Host Damaris Phillips welcomed guest Demond Smith, and taught him how to make a southern style breakfast in Louisville, Kentucky as seen on Food Network's Southern at Heart, Season 1.

Photo by: Mark Cornelison ©2013, Television Food Network, G.P. All Rights Reserved

Mark Cornelison, 2013, Television Food Network, G.P. All Rights Reserved

Whether it be staying true to the Southern food she grew up eating or every year bringing the same dish to her family's Thanksgiving dinner, Damaris Phillips is all about tradition, and there's perhaps no more important time for tradition than the holidays. For Damaris, this season of celebration means just a few things — family, food and love — and that hasn't changed since she was a young girl growing up with her five siblings in Louisville, Ky. Just in time for Christmas, FN Dish sat down with Damaris in Louisville to find out more about what the holidays looked like for her when she was a child and to chat about how she celebrates today. Read on below to hear from Damaris and to learn the must-have item at her Christmas dinner, her favorite holiday song and movie, and her sweet alternative to eggnog.

How did you celebrate the holidays growing up?

Damaris Phillips: With my family. There's a bunch of siblings and so we'd would go downstairs in the morning. We'd wake my parents up. My mom would make, like, quiche or cinnamon rolls or something, and we'd go downstairs and there was always, like, bags of our presents. Our parents were really good at, like, not wrapping Santa presents, so if there was, like, a bicycle, there'd be just a bicycle there waiting for you. And then we would hang out and play with toys — and eat lots of food. I mean, just exactly like you think of Christmas …. It used to be the whole world went still and it was just a time to hang out with your family. So thankfully I had all those siblings, so it was always fun, and we were playing with new toys and probably driving my parents bonkers, but it was awesome.

How do you celebrate the holidays now?

DP: Exactly the same. So for me, the only difference is if I have a partner — a suitor. I like to open my presents as late as humanly possible to, like, extend the holiday. So I'll even wait till the day after Christmas [to open presents] …. It gets so crazy with families. Like, if you have your family and then your partner's family, and then heaven forbid you go to extended family, then there's no time, and you don't want to be rushed with that. My favorite is, like, Christmas night to play board games and open presents — and have a bottle of wine.

What are some of your family's holiday food traditions?

DP: We always make turkey. Like, we don't make one turkey; they make four because we like to have leftovers. And we go to my extended family's, and so heaven forbid we don't have six turkeys left over for sandwiches.

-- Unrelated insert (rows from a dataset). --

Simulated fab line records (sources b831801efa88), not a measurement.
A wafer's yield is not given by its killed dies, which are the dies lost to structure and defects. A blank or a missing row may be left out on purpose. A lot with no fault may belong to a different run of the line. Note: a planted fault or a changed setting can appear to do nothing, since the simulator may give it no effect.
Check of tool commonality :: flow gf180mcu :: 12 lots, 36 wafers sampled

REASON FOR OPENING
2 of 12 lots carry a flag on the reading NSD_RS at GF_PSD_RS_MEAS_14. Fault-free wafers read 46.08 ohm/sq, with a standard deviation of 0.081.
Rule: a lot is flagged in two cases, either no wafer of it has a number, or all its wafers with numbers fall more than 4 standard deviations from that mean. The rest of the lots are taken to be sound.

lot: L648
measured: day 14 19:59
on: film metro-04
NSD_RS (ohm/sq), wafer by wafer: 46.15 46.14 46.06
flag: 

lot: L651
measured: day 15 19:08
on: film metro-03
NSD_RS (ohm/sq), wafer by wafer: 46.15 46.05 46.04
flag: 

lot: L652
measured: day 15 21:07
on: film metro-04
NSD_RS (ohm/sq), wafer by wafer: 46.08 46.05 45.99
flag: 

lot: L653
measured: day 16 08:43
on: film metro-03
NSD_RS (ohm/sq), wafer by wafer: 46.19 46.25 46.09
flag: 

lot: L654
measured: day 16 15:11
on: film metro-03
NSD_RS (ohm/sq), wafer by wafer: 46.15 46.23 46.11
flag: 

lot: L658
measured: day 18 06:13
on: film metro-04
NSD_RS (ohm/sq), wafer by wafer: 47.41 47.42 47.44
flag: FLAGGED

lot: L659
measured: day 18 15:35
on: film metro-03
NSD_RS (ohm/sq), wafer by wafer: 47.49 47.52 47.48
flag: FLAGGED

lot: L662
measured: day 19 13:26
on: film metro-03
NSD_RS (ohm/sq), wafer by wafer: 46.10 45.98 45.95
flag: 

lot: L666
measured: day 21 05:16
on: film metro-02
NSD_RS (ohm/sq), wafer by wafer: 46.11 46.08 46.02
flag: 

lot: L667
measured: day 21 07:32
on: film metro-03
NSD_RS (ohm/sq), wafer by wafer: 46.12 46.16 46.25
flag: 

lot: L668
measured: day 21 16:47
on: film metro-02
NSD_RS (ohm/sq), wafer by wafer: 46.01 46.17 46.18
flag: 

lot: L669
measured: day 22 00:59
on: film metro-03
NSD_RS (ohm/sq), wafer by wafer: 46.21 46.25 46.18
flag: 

Do you have a favorite holiday song?

DP: I love Mariah Carey's "All I Want for Christmas Is You." That one's so good. I also have always loved "The First Noel."

Do you have a favorite holiday movie?

DP: I could literally watch Love, Actually. Of course, because it's ideal Christmas. Like, I think that's what you thought was going to happen on Christmas Eve, like, some guy was going to show up and confess their love and it was all going to begin.

What's your favorite Christmas cookie?

DP: I really like those tins of cookies …. I like the one that looks like it was piped out with a big star tip and has those big granules of sugar. I will eat all of those and leave the rest of them …. I will also eat the ones that are kind of like rectangular-square shaped with granules of sugar on the top. All from a tin. I also love Christmas popcorn, the, like, tins of popcorn that you get. Don't love the cheddar — it turns your fingers orange. I like the white cheddar and plain and then the caramel.

Any tips for modernizing eggnog?

DP: You make it from scratch …. The only thing about eggnog is I don't get down with nutmeg that much. I do love boiled custard, though. It's almost the same as eggnog but a little bit less eggnog. I love a boiled custard.

What’s boiled custard?
DP: It's custard. It's a thin custard.